Matt Granger - Get Your Gear Out!
He is Matt Granger, portrait photographer and educator. But he also is That Nikon Guy, creator and host of a YouTube channel that showcases photography tutorials and gear reviews. In less than two years, Matt's channel has become one of the most popular online educational outlets (he gets more than 1.6 million viewers per month). That success sparked Matt's next online venture, the web site that supports his online tutorials, photographers' forum, a sign-up for newsletters, gear reviews – really, a complete and evolving community for shooters of all levels and interests to learn and interact.
Now based in Sydney and Hong Kong, Matt grew up in New South Wales, Australia in a home with lots of camera gear. He studied both photography and cinema at school and was happy to start out with knowledge of film SLRs and the how-to's of the darkroom. He founded his business in 2007 with a concentration on portraiture, Intimate Portraiture (nudes) and special event photography.
Don't let the name fool you, That Nikon Guy – aka Matt – is no brand fan boy – the community is made up of all people and Matt welcomes everyone who is passionate about learning, developing and enjoying photography. You can see his work on his web site and learn a bit more about the man with the Nikon right here.
Photographer Q & A
"Get Your Gear Out" is the inspirational mantra from That Nikon Guy web site and your workshops. Why do you think both amateur and enthusiast photographers need that reminder?
It is so easy to get focused on the process, the gear, the business side of things – and loose the joy of shooting. People can get so hung up on researching gear or techniques and engaging in forums etc. – meanwhile their gear sits in the closet and gathers dust. Researching and buying gear, reading up on techniques, studying the work of masters is all useful and fun – but it is not photography – it is just the grunt work that facilitates photography.

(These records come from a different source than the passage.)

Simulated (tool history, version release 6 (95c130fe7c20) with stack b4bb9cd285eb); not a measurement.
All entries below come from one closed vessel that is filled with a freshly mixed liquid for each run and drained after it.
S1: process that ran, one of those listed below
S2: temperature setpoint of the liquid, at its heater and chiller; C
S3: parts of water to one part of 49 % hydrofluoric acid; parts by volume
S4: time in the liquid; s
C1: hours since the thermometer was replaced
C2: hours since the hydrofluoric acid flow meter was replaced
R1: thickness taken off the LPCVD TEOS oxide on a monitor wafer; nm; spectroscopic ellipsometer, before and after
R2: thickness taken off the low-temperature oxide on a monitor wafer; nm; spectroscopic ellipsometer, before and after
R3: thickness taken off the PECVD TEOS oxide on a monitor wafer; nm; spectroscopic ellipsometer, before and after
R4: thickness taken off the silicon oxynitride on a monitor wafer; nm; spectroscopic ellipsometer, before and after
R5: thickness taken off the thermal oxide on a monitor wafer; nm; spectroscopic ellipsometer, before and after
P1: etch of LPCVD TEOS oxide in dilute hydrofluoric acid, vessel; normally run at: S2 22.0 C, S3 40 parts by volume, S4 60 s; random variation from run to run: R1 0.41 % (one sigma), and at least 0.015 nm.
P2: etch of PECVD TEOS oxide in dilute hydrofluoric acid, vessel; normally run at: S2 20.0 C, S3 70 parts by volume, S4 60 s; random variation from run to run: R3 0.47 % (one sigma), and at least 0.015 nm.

I strongly urge everyone – beginners or seasoned pros – to set aside time every month (every week would be better!) to get out and shoot for fun. Whether you like a group atmosphere or shooting solo, a formal shoot or workshop or a candid walk in the city – get your gear out of the closet and shoot.
A great way to encourage this is to take on a personal project. It can be anything that motivates you to get out and take images. Something that challenges you and will stretch your abilities and comfort zone is most rewarding.
You have a very affable approach in your tutorials. Are you a natural, on-camera host?
I grew up in a small country town and have always been outgoing. To be honest, the delivery and technical side of presentation took practice. But I have never viewed myself as a performer or a host per se – I see it as sharing, teaching and just connecting with the viewers. In that sense I am very comfortable.
Teaching is my passion - I come from a long line of teachers so it was kind of inevitable. There is nothing more rewarding for me that the moment when the penny drops and people 'get' a new concept. You can read about it, see it demonstrated, but for most people trying it, failing, trying again and working through the variables cements it in place. Many of the most complex photographic techniques are just a combination of quite simple concepts. Once you learn them your development takes off.
How does your face-to face-teaching differ from your online tutorials?
The tone of them is similar – I always aim to have fun and a laugh whilst teaching – however they do vary significantly.
I have three different workshops at the moment: Take Control of the Light – a 2.5 day comprehensive course on how light works; Intimate Portraiture – extremely small group nude portrait workshops; and Take Creative Control of your Camera – a single day workshop covering all the technical aspects to get the most from your equipment.
The workshops are always small groups – so I can give every participant personal attention. They are always intensive – we cover a lot of material and they are always hands on in nature. I think most people learn best by trial and error – so I always introduce concepts, explain them in basic terms, demonstrate them then the students have time to shoot with models to practice and reinforce the learning.
How has YouTube changed your professional life?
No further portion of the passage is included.